Spotlight on Skills

By David McCann, Strategic Political Analyst at Brown O’Connor Public Affairs

Since the Executive returned in February 2024, there has been a focus on skills issues within the Northern Ireland economy. This month, the Department for the Economy published its Skills Action Plan, which set out agreed actions that the department will focus on over the next three years.

The plan places heavy emphasis on collaboration with industry and educational institutions, as well as on enhancing existing education and training programmes in Northern Ireland.

Different sectors that engage with government departments have “consultation and strategy fatigue.” The consultation documents are produced, people within a particular sector take their time to respond, a strategy is developed, and when the rubber hits the road — years later — there is sometimes little to show for it.
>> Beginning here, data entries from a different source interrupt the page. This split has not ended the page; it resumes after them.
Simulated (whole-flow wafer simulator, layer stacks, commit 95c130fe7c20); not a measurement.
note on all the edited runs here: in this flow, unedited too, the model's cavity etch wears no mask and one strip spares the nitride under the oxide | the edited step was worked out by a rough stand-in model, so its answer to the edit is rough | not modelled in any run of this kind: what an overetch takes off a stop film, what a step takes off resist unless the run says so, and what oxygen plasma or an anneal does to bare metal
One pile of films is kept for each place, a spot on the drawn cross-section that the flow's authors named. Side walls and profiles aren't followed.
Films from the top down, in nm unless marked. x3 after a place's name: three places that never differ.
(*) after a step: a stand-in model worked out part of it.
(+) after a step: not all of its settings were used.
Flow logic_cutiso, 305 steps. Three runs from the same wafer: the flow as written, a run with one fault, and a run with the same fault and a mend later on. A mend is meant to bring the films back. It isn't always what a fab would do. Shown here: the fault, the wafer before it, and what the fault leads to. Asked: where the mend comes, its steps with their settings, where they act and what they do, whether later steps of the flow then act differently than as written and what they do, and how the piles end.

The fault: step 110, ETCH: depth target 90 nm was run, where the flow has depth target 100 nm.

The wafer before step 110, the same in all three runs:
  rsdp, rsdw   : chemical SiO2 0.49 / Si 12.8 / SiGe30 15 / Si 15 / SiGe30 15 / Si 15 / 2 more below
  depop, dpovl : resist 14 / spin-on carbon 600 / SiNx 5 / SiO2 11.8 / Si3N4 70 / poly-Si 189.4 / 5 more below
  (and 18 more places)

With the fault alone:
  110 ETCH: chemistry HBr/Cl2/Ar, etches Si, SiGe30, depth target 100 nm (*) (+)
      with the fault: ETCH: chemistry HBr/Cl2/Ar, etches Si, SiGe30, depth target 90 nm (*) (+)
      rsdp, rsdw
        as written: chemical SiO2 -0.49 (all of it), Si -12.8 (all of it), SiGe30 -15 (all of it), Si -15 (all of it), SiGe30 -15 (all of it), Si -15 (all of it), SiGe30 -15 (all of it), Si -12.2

The Public Accounts Committee produced a report in May 2025 outlining the challenges that remain regarding skills in Northern Ireland, highlighting that unless we change our approach, we are in danger of the same result. The report highlights that we need greater focus and pace to deliver on the goals of the skills strategy, and a stronger evidence base to evaluate whether the more than £400 million we are spending in this area is delivering value for money.

Banking Successes

Knowing what we have done well in the past is just as important as identifying mistakes. If we do not have a grasp of either, that will ensure that successes are not adequately appreciated and failures are not corrected.

A success worth highlighting is the establishment of the Skills Council in 2023, which has helped bring together the various sectors directly involved in delivering improved skills across Northern Ireland. In a place where we all too often work in silos, bodies such as this are critical for bringing together diverse voices who do not routinely engage with one another.

Learning from other places

A consideration for an Economy Minister, after 2027, is how a body such as this can be enhanced to take a more leading role in this area and mirror more closely the approach adopted in the Republic through the National Skills Council. Then we can further decentralise our skills approach away from Stormont towards more local decision-making. There is an urgent need to make the skills landscape easier to understand and more accessible to businesses.

This leads to another area where the Republic is doing much better than we are: investment in and support for further education. By further education, I do not simply mean investment in our universities. I mean, supporting the many strong further education colleges we have dotted across local communities in Northern Ireland. The Productivity Institute has highlighted the significant economic and civic value that these colleges have in bridging skills gaps in other parts of the UK. Supporting these institutions and giving them the freedom to provide tailored programmes that address skills shortages, you can achieve tangible improvements in economic outcomes.

In essence, further education colleges need to be at the centre of any skills eco system, not something on the sidelines.

For Northern Ireland, our skills shortages are holding back our economic development. Mixed with a silo mentality in parts of our government, a lack of accessibility, and a lack of focus, we are not capitalising on our strengths. Looking toward some of the best practices being identified in the Republic of Ireland and other parts of the UK, there is a credible pathway forward.

Part of this will need politicians to see new approaches and be prepared to let relevant institutions the freedom to get on with it. This approach works right on our doorstep; it will work here, too. Make it easy for businesses to engage, listen to their needs, and then provide the resources to our further and higher education so that graduates have the right skill set we so desperately need.